JOHANNESBURG (Reuters) - South African President Thabo Mbeki appointed African National Congress (ANC) deputy leader Kgalema Motlanthe to his cabinet on Saturday after months of pressure from the ruling party.
“Mr. Motlanthe will be responsible, for amongst other tasks, the coordination of Government Business,” a statement from Mbeki’s presidency said.
Motlanthe, a powerful ally of party leader Jacob Zuma, was appointed to South Africa’s parliament in May as part of plans for him to enter government.
The former student activist, trade unionist and soldier in the ANC’s disbanded military wing UmKhonto we Sizwe was elected the party’s deputy president when Zuma became president in December last year.
The ANC executive had asked Mbeki to bring Motlanthe into cabinet to manage the transfer of power when Mbeki steps down at the expiry of his term next year.
Analysts believe bringing Motlanthe -- a left-leaning intellectual who is well-regarded in both the Mbeki and Zuma camps -- into government could help heal some of the differences that have developed between Mbeki’s government and the Zuma-controlled ANC and allow for an easier transition in 2009.
Mbeki’s hold on government is seen to be slipping as he draws closer to the end of his second and final term in 2009.
The South African leader has come under pressure from powerful unions and leftists who oppose his pro-business policies.
His worries also include a dire electricity shortage that threatens to trim economic growth and widespread criticism over his quiet diplomacy stance on dealing with the crisis in neighboring Zimbabwe.
Zuma, who defeated Mbeki for the ANC leadership in party elections late last year, is the frontrunner to take over after general elections next April.

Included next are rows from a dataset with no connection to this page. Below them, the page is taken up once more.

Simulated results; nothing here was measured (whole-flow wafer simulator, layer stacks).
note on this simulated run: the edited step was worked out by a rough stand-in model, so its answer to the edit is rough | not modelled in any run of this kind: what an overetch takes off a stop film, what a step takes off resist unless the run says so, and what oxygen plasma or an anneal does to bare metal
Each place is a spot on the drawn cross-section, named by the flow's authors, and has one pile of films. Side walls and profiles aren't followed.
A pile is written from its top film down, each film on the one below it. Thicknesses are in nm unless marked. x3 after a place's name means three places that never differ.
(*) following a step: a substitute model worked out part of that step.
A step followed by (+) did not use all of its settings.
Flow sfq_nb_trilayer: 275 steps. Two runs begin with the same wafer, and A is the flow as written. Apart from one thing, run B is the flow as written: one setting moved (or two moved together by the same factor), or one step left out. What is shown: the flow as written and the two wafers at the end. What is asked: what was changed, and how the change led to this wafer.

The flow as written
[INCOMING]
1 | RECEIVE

But a corruption trial hanging over his head could force Zuma to stand down from the presidential race, with some analysts suggesting Motlanthe could step in as a compromise presidential candidate if that happens.
Zuma was expected to go on trial in August for bribery, fraud and other wrongdoing in connection with an arms deal, but his lawyers say the start is likely to be pushed back for procedural reasons.